Why AI SOC Agents Fail and Why Crogl is Free

MM

Monzy Merza

Co-Founder and CEO, Crogl

No one needs another AI SOC agent. Crogl, Free AI for Enterprise Security.

The industry is currently flooded with "AI SOC agents" that are largely overhyped and fail to function in real-world operational environments. Most of these tools are designed for demos. They don't work in complex environments. To make matters worse, vendors have weaponized the procurement process, forcing teams through weeks of sales calls just to see if a tool works. We are ending that today.

The Failure of Overhyped AI SOC Agents

Marketing teams promise "autonomous agents" that will replace tier-1 analysts. In practice, these agents break the moment they hit fragmented data lakes, non-normalized schemas or product security requirements. Our research shows that while the average SOC processes 4,330 alerts per day, overhyped AI tools often add more noise than they clear, leaving 63% of alerts unaddressed because they lack the operational depth required for true enterprise security.

The gap isn't headcount; current AI security tools aren't built for the practitioner. They are built for demos. Real investigation capacity requires a tool that understands multi-source analysis — AD, SIEM, and endpoint — regardless of schema or use case.

Most organizations have SOAR'd past the easy alerts. Detection engineering teams have tuned out low quality alerts already. The alerts piling up are not the easy ones. What sits in the queue is the hard stuff: credential harvesting with clean URLs, internal forwarding chains with no obvious IOCs, 10+ page long intel report hunts, regulatory data calls. These analyses take time. They require analyst intuition.

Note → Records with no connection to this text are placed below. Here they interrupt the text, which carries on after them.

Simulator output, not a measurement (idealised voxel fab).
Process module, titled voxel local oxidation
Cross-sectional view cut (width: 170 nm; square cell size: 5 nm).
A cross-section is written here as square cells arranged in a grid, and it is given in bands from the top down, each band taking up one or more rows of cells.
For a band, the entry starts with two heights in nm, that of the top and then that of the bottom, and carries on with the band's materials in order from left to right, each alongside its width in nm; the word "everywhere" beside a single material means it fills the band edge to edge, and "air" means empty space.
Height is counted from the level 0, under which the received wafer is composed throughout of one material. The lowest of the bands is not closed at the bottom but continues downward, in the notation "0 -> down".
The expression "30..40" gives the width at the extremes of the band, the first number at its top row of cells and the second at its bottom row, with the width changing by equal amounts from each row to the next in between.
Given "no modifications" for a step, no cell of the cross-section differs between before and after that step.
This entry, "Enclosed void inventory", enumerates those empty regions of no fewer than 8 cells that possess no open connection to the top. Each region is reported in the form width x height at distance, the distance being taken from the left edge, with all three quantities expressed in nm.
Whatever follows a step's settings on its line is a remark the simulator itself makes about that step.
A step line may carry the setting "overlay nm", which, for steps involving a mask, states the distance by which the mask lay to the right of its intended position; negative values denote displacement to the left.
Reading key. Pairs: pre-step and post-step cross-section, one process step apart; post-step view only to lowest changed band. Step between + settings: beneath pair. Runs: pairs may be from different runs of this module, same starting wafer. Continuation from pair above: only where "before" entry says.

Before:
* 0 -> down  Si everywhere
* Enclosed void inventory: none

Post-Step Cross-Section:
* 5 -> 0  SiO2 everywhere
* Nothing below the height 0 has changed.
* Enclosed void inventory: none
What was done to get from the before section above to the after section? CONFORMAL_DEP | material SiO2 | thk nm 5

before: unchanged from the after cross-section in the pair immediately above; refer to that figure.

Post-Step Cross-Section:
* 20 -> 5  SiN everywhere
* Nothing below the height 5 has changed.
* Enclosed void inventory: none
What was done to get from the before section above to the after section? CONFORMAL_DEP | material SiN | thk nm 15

Ending the Weaponization of Procurement

Vendors often use the procurement process as a shield. Preventing the security community from judging software without involving sales teams, they hide behind the paperwork. This gatekeeping is a liability.

When a critical CVE drops, you need tools, not a sales pitch. When an incident is in progress, teams need to act in minutes. The procurement funnel needs time that active threats do not provide. This isn't a slight on procurement processes. They are there for a reason. But aspirin shouldn't wait for a doctor's appointment. Neither should your AI needs for enterprise security.

I have talked to SOC directors who found out about a tool they needed after a breach, and could not get it approved in time to help. That is not a failure of the security team. That is a failure of how tools reach the people who need them.

AI for Enterprise Security: Free, When You Need It Most

We believe the security community deserves better. That's why we are offering Crogl — AI for Enterprise Security — for free. No paperwork, no strings attached. We want you to judge the software based on its performance against your alerts, your data, not slide decks.

We are launching a private preview program on May 11th for a part of the community to download the full platform. No gated features, no "lite" versions. Just the power to investigate and hunt in minutes. In a few weeks we will be expanding this capability to everybody.

The logic here is direct: if the tool needs to exist at the moment of impact, then the distribution model has to match. We want to eliminate the artificial barriers and serve the community.

We want Crogl to be what analysts reach for when something is happening and they need to know what happened. That kind of trust gets built by being available, functional, and immediate.

A New Standard for Security Tools

Our mission is to prove that AI can work in operational environments when it's built correctly. We are putting the power back into the hands of the practitioners. If Crogl doesn't solve your alert backlog, then worst case you saved weeks of time and paperwork. When it does, you've gained a capability that the overhyped agents cannot match.

First, the free version is a real product. It is designed for rapid deployment and individual analyst use. We did not limit it to make upgrading feel necessary. We limited it at the team boundary because enterprise deployments — with multi-user collaboration, SSO, RBAC, and expanded integrations — require infrastructure and support that have real cost. But the investigation and hunting capability is fully functional.

Second, we want practitioners to use it and engage with a community via the Crogl community Slack channels. The strongest argument for Crogl is what it does in your environment, against your alerts. If you run it and it does not work for your use case, we want to know that. We will make it better. If it does work, you will know it without anyone telling you. And you can help others use Crogl.

Crogl is created by analysts and researchers who have been part of the security community for decades. We want to serve our community.


The free version is available starting May 11 through private preview, with broader download availability in the coming weeks. You can sign up for the waitlist for the next round here.

Download Crogl free.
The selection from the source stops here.